One Hundred Years of Solitude is the epitome of magical realism. It’s a plague of insomnia that leaves residents of an entire town sleepless, to the point of forgetting who they are. It is Mauricio Babilonia beset by yellow butterflies. It is a bag of bones that moves without explanation. It is Remedios la Bella rising to the sky. It is the ghost of Prudencio Aguilar following José Arcadio Buendía everywhere he goes. One Hundred Years of Solitude is a tale of omens, superstitions and magic. But it is also the Thousand Days’ War, the most lethal civil war in Colombian history, which took place between 1899 and 1902. It is the Banana Massacre, when the military shut down a United Fruit Company workers’ strike with a bloodbath.

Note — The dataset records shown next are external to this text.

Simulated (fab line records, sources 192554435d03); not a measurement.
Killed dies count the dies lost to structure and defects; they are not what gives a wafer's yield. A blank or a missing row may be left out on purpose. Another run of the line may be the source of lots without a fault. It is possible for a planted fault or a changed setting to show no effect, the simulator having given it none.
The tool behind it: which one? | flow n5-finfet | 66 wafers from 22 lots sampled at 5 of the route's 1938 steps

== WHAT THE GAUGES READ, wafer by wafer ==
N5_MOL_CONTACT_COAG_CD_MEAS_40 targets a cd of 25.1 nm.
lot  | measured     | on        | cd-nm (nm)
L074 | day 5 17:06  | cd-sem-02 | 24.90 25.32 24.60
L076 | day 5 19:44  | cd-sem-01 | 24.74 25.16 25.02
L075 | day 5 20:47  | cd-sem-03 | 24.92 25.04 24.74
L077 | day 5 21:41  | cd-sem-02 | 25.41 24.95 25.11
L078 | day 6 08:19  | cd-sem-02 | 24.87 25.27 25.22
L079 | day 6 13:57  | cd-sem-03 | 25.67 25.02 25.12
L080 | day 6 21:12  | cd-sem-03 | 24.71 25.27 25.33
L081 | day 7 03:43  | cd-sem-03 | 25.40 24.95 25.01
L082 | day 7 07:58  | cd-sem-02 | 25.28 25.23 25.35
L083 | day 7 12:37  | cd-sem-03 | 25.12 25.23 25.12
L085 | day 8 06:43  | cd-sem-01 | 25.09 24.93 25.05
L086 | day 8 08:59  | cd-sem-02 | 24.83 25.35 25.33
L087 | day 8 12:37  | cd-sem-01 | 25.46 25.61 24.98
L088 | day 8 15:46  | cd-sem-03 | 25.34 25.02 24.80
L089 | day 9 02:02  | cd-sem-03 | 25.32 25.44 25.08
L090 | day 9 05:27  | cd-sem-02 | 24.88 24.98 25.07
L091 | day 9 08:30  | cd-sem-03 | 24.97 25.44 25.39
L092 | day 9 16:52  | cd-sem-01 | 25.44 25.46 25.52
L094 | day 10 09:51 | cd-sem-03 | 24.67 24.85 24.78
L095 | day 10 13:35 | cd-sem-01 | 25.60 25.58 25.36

In this dichotomy between a mythical Macondo, “the land that no one had promised them,” and the history of a nation marked by violence, stands the first audiovisual adaptation of one of the greatest Spanish-language novels of all time. It’s been nearly six years since Netflix announced in early 2019 that it had purchased the rights to Gabriel García Márquez’s masterpiece. In the words of Rodrigo García, the son of the Nobel laureate, the writer left just three guidelines for audiovisual interpretation of the work: that such a production be told, “in many hours, in Spanish and in Colombia.” On December 11, Netflix will release the first season of one of the most ambitious audiovisual projects in the history of Latin America.
The series will tell the tale of seven generations of Buendías over the course of 16 episodes, divided evenly between two seasons. The project implied a serious challenge to all involved, amplified by the sky-high expectations generated by the adaptation of a novel that has sold over 50 million copies around the world — not to mention those of its home country, where the story is seen as a reflection of society itself. This, according to its screenwriter Natalia Santa, in an interview that took place by video call in mid-October. “For us, it was very important to understand the novel first as a great document of Colombian history and as a portrait of our society, how we are as a nation, a nation that has suffered from centuries of violence. One Hundred Years of Solitude offers a stark portrait of violence in Colombia, what it has meant on a political level, but also its impact on everyday life, on families.”